Our constitution states: “The legislature shall enact such laws as shall provide for the establishment and maintenance of a general and uniform public school system.” Arizona saw the highest cuts in per pupil spending in the nation from 2008 to 2012 with bonds and override the only way to make that up. Unfortunately, the economic climate has not been favorable for voter approved funding increases so there is not a “uniform public school system”, but some “haves” and many “have nots.” We need a complete overhaul of our school finance system to ensure more equity, more transparency, more effectiveness and yes, more uniformity. The current system allows our legislature to play fast and loose with taxpayer money and is just one of the reasons Arizona ranks 46th in the nation in education performance.

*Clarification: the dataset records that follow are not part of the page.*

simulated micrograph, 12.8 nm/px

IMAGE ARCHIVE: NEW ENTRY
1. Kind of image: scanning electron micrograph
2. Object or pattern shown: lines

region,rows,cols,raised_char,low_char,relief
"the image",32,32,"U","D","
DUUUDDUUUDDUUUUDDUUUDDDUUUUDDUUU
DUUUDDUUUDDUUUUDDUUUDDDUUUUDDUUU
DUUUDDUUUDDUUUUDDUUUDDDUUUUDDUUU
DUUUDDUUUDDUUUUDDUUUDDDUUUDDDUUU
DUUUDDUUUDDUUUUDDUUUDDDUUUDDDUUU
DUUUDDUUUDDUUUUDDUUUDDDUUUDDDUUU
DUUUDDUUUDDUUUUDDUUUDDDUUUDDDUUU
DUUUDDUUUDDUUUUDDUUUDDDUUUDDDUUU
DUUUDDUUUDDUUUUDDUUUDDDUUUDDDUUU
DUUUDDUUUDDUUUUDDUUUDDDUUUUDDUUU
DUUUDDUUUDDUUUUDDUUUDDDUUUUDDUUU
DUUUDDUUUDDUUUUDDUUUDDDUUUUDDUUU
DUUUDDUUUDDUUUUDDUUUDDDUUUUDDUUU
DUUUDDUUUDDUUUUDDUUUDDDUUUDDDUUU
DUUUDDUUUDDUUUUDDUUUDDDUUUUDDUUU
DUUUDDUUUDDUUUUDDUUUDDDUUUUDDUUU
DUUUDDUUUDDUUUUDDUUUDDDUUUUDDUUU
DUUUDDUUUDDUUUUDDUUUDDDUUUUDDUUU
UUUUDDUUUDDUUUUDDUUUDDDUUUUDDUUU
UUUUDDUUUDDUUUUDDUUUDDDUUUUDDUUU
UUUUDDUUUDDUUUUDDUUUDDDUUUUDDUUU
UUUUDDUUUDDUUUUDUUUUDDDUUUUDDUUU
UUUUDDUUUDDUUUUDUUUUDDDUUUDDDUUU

I am currently at Arizona School Board Association’s Summer Leadership Institute conference. We’ve had many interesting sessions with plenty of good ideas. The bottom line is though, the Arizona legislature continues to work hard to decimate public education. If those of us capable of fighting their efforts don’t work equally hard to counter their efforts, good ideas won’t matter, it will be too late.
Our state needs leadership in many areas, but none so much as in education. We do have many forces working on education’s behalf: AZSBA, AEA, and Voices for Education just to name a few. They can’t though, do it alone. It will take each of us who cares about public education needs to wake up and take a stand. If not us, who? If not when, now?